Buoyed by ongoing population growth, multi-unit residential properties continue to be the strongest sector in the Edmonton commercial real estate market. In the absence of larger institutional players in city’s multi-family asset class, mid-size investors and private buyers are playing an increasingly important role in expansion. Private developers, in partnership with local government, are committed to increasing the city’s rental housing stock in areas close to the University of Alberta, McEwan and Concordia as demand continues to exceed supply. According to Statistics Canada’s Annual demographic estimates, census metropolitan areas and census agglomerations: Interactive dashboard, Edmonton’s population topped 1.6 million in July 2024. Just over 72,500 new residents were welcomed between July 2023 and July 2024, an increase of almost five per cent. Tight market conditions continue to impact rental rates, with prices edging higher. In its May 2025 rental report, Urbanation Inc. and Rentals.ca Network data noted that Edmonton was one of only two major markets to report an upswing in rental rates that brought the average value for rentals to just over $1,500 a month.

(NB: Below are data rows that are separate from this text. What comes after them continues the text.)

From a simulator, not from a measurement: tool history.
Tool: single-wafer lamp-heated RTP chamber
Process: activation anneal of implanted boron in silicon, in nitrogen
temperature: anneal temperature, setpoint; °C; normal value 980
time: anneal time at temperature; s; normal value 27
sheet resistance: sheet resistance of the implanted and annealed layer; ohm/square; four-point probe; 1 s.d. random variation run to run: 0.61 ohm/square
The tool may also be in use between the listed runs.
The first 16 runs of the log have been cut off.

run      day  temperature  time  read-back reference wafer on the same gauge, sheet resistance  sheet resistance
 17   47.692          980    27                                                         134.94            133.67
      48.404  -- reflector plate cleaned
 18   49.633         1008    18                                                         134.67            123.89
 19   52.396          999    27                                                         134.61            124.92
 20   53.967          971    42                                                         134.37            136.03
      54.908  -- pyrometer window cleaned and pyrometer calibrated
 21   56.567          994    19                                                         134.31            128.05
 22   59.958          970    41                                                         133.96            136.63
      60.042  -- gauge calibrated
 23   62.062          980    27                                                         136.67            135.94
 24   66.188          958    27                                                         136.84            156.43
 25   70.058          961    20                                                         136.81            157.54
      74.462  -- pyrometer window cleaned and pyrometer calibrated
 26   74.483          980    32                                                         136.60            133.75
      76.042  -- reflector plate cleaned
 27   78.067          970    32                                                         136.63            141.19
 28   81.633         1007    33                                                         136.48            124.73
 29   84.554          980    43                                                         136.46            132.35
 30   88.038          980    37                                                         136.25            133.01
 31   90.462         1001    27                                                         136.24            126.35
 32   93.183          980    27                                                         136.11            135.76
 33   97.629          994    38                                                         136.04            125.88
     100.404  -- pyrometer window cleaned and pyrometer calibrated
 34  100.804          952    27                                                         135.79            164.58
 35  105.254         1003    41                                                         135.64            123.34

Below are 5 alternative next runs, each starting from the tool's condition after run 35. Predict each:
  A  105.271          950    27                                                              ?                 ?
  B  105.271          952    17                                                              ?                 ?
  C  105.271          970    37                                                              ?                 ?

Favourable funding available through the Canada Mortgage and Housing Corporation (CMHC) has also contributed to the upswing in multi-family construction in recent years through the federal government’s Housing Accelerator Fund. Five-per-cent down payments, the ability to finance at favourable rates and longer amortization periods have incentivized many investors, although the inability to pull out equity and refinance projects has proven problematic to some.

A record number of purpose-built rentals were added to the market in 2024, relieving some of the pressure on the city’s vacancy rate.

Edmonton commercial real estate overview 2025

A zoning by-law introduced in Edmonton in 2024, designed to improve affordability and accommodate population growth, has also encouraged the development of smaller investment properties with up to eight units on infill land in designated residential zones. The on-going effort to increase the city’s housing supply is supported by Edmonton’s Land Development team responsible for delivering residential land for sale in greenfield and infill neighbourhoods. Nine residential land development projects, in various stages from analysis to sales, are currently underway.

Retail redefines itself in the suburbs

Both institutional and private investors are behind robust demand for purpose-built retail centres in both new and established neighbourhoods. As the city continues to grow, there has been an uptick in demand, especially in newer suburban neighbourhoods, where there is a need for retail strip centres. Anchored by essential retail such as grocery or banks, the remaining tenant mix in today’s retail centres has shifted from the past, with service-based retail including healthcare centres such as chiropractors, dentists, and physio, dominating the landscape.

High-traffic areas continue to resonate with smaller retailers who are willing to pay a premium for greater exposure, but prime locations are hard to find. Given the shift to online shopping, foot traffic in local malls has subsided in recent years, with a notable turnover in tenants. Future development projects are complementing some existing properties, as is the case with Mill Woods Town Centre. The property has been renovated, with a grocery store scheduled to open in August, while construction will begin on two 22-storey towers this year. West Edmonton continues to be a popular destination for local and out-of-province shoppers, now offering with 800 stores and services, 100 places to eat, two hotels and 12 attractions.

Industrial tightens; office market still lags

Logistics, manufacturing, energy-related businesses and support services are driving demand for industrial product throughout Edmonton and the surrounding communities. Availability rates continued to track downward in the first quarter of 2025, according to Altus Group, down .80 basis points from the same period in 2024. However, an influx of new product is expected to place upward pressure on vacancy rates in the latter half of the year. Acheson remains Edmonton’s tightest industrial market, but with Parkland County rezoning parts of the industrial area to accommodate more light- and medium-use industrial, availability is expected to increase.

The office segment continues to be the weakest of all asset classes in Edmonton, with Altus Group placing availability rates at 19.7 per cent. The Stantec Tower and National Bank Centre (the former Manulife Place) continue to draw Class AA+ office tenants, while B- and C-class buildings are struggling to find prospective tenants. With some buildings half empty, landlords are offering lower lease rates and incentives, while others are offering month-to-month rentals. Unfortunately, despite these efforts, the occupancy is too low to make debt service coverage, despite an 80-per-cent return of remote and hybrid workers to the downtown core. Demand for office space is stronger in central Edmonton and is expected to strengthen further as urban sprawl continues.

Edmonton’s commercial real estate market continues to be underpinned by strong economic fundamentals across a diverse array of sectors, including energy and sustainability, technology and innovation, health and life sciences, and agriculture. With a promising outlook in store for 2025, driven by robust population growth and significant investments in real estate and infrastructure, the city is expected to continue attracting investors.